This application claims the priority benefits of Japanese application no. 2022-053987, filed on Mar. 29, 2022. The entirety of the above-mentioned patent application is hereby incorporated by reference herein and made a part of this specification.
The disclosure relates to an interactive system.
Module-based systems have been used in practical interactive systems (see, for example, Japanese Patent Laid-Open No. 2016-71050). The interaction management part thereof has been done by programmatic rule-based or learning algorithms. A huge amount of data is required for interaction management done by learning algorithms. If the interaction management is done by programs, the range that can be handled is limited, but the management can be handled without data.
However, in the related technology, if the preconditions, etc. for interaction management are all written in programs, the management becomes complicated and it is not easy to make changes. A technology has also been proposed that allows everything to be described with declarative data, but the processing of preconditions, etc. differs for each application, and on the contrary, it may be difficult to describe without using programs, and it is important to balance the part that can be described with data and the part that can be described with programs.
An interactive system according to one aspect of the disclosure includes an expert for each topic; and an expert selector selecting the expert according to a content of an utterance of a user. The expert includes a plurality of components. One of the plurality of components determines whether information required for a goal of an interaction is complete; and in response to that there is missing information, generates a task for obtaining the missing information, adds a component associated with the task, and executes the task by the component added; and in response to that the information required is complete, outputs a reply to the utterance of the user.
The disclosure provides an interactive system that is easy to manage.
(1) In view of the above, an interactive system according to one aspect of the disclosure includes an expert for each topic; and an expert selector selecting the expert according to a content of an utterance of a user. The expert includes a plurality of components. One of the plurality of components determines whether information required for a goal of an interaction is complete; and in response to that there is missing information, generates a task for obtaining the missing information, adds a component associated with the task, and executes the task by the component added; and in response to that the information required is complete, outputs a reply to the utterance of the user.
(2) Further, in the interactive system according to one aspect of the disclosure, the component may include at least one of a component name, a list of conditions including a type of utterance and an intent of utterance, an output for the utterance of the user, and a next component name.

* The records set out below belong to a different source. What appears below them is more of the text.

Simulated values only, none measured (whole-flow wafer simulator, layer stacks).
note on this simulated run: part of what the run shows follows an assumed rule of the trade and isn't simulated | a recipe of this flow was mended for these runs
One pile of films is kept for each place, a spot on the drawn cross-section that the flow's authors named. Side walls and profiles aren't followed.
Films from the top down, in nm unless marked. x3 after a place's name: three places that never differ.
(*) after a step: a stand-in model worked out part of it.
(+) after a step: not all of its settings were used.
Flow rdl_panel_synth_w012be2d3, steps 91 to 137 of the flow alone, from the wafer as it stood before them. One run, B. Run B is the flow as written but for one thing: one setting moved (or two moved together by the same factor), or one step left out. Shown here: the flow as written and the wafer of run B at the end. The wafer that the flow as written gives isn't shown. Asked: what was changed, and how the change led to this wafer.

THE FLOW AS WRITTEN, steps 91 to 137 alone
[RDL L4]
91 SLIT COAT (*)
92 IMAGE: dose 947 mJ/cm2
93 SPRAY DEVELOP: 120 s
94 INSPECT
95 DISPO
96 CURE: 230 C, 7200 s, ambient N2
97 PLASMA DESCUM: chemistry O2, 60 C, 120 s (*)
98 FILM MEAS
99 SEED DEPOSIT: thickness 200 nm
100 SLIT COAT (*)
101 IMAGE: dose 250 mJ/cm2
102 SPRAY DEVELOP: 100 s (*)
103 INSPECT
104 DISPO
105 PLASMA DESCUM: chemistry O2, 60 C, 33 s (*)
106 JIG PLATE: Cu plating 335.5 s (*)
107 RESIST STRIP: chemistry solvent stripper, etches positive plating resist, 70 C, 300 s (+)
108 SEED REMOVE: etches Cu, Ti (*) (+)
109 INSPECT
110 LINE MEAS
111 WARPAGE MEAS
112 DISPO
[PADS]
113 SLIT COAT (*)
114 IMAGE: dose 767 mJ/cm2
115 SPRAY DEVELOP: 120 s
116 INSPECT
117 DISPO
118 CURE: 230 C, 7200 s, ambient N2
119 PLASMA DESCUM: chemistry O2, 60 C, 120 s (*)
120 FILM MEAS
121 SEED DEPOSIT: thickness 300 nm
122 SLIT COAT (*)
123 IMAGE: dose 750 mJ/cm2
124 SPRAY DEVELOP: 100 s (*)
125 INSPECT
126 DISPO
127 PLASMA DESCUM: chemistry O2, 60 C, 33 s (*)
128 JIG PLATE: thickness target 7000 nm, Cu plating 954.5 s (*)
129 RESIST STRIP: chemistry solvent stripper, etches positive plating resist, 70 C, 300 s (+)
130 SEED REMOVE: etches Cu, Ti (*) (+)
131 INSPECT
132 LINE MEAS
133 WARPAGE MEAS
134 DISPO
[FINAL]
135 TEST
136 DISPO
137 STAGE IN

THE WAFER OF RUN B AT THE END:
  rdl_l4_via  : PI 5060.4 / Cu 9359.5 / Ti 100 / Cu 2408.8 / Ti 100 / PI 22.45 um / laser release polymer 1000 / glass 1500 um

(3) Further, in the interactive system according to one aspect of the disclosure, the expert selector may calculate a score of a degree of a domain to which each expert for each topic belongs, and select the expert of the domain with the highest calculated score.
(4) Further, in the interactive system according to one aspect of the disclosure, processing of the component may be Last-In-First-Out processing.
(5) Further, in the interactive system according to one aspect of the disclosure, the expert selector may change the expert selected during interaction based on the utterance of the user.
According to (1) to (5), it is possible to provide an interactive system that is easy to manage.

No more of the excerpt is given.